Re: [tdwg-content] Name is species concept thinking

13 Jun 2010

      Tim: Coffee time.

Dave:

Here's how I imagine this would work under GNA, integrated with GBIF:

1. Person submits text-string "Puma concolor" to a GNA-aware mapping
service.  

2. Service fires text string off to GNI, and sees how many lexical buckets
are involved, and how many protonyms are represented in those buckets.

3. If problems of Homonymy/Homography exist (i.e., if more than one
legitimate Protonym for a species-group name "concolor" has ever been
combined with a genus-group name "Puma"), then the service replies with a
page that says "Do you mean the big cat, or do you mean the protozoa?"
(pretending, for a moment, that the name "Puma concolor" has also been
applied to a protozoa).  Perhaps the service can also review the usage
history of the two names, and algorithmically determine that they most
likely meant the big cat -- but at least alert the user that a potential
case of homonymy/homography exists.

4. If step 2 yielded no apaprent homonymy/Homography, or if the user
selected one from among more than one Homonyms/Homographs, then the service
takes the selected ProtonymID and throws it at a GNUB-aware taxon concept
resolver.

5. The GNUB-aware Taxon Concept resolver looks at how many Taxon Concept
Service Providers (e.g., ITIS, EOL, WoRMS, etc.) have made some sort of
concept-definition assertion about the Protonym. In most cases, this
could/should be as simple as "Concept Service [X] says that for Protonym
[IDp], follow taxon name usage-instance [IDtnu]". Given [IDtnu], GNUB will
tell us which Genus combination to use, which orthographic spelling to use,
which taxon rank to use, and which set of Protonyms should be regarded as
subjective synonyms of the taxon concept represented by [IDtnu].  If the
different taxon concept providers (I call them "Meta Authorities") all agree
(i.e., each taxon concept provider yields the same set of ProtonymIDs), then
no user interaction is required on this step. If there are different
interpretations of what the current treatment of "Puma concolor [big cat]"
should be, then the user is presented with the different options (and
perhaps a bit of information on what the different active concepts are, in
terms of distribution and/or classification).

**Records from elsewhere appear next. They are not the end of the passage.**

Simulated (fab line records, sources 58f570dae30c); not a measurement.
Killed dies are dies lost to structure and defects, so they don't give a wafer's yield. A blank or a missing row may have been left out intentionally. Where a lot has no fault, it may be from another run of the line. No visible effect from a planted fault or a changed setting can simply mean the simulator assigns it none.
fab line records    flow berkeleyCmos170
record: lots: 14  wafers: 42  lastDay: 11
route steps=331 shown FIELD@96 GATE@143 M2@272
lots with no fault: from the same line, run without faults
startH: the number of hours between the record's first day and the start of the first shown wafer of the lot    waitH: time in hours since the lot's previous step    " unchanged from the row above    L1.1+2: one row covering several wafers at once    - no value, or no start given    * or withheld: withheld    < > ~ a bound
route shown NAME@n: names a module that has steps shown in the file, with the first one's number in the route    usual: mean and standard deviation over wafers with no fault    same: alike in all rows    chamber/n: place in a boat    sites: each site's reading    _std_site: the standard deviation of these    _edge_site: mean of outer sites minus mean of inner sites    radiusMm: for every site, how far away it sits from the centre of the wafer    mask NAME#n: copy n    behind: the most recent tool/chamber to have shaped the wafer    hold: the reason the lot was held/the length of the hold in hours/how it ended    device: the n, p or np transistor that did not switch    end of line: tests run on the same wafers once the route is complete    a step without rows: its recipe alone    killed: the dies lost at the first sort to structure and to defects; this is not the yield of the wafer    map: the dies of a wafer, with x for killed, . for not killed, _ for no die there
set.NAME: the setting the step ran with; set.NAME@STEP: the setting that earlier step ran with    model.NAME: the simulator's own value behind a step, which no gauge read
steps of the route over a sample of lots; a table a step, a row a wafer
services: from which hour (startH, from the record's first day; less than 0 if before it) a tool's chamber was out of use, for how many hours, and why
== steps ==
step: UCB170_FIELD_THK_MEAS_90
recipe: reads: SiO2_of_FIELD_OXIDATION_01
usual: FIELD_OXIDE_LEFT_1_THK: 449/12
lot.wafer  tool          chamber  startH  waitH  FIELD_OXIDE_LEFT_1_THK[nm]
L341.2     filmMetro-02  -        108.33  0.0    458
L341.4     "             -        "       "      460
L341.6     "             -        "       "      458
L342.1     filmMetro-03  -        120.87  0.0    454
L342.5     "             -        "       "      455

6. The resultant set of Protonym IDs from step 5 (the original ProtonymID
from step 2/3, plus the exploded set of Protonyms for subjective/hetrotypic
synonyms from step 5), are then thrown at GBIF (which would be GNA-Aware,
and thus know how to translate all the ProtonymIDs into a larger set of
text-string names and/or GBIF may have already cashed this by converting
text-string names from occurrence providers into ProtonymIDs via GNI).

7. The user is then presented with a distributional map from GBIF occurrence
records, based on the selected Protonym of the original submitted
text-string name, cast in the context of the set of heterotypic synonyms
established in Step 5.

The bad news is that this sounds incredibly complicated.  The good news is
that it's actually not.  Especially not from the user's perspective.

In the WORST case scenario, the user needs to provide three pieces of
information:

1. The text-string name submitted in Step 1.

2. A decision in the case of Homonyms/Homographs, what critter/weed/microbe
they're after.

3. A decision about which Meta Authority to follow for the taxon concept.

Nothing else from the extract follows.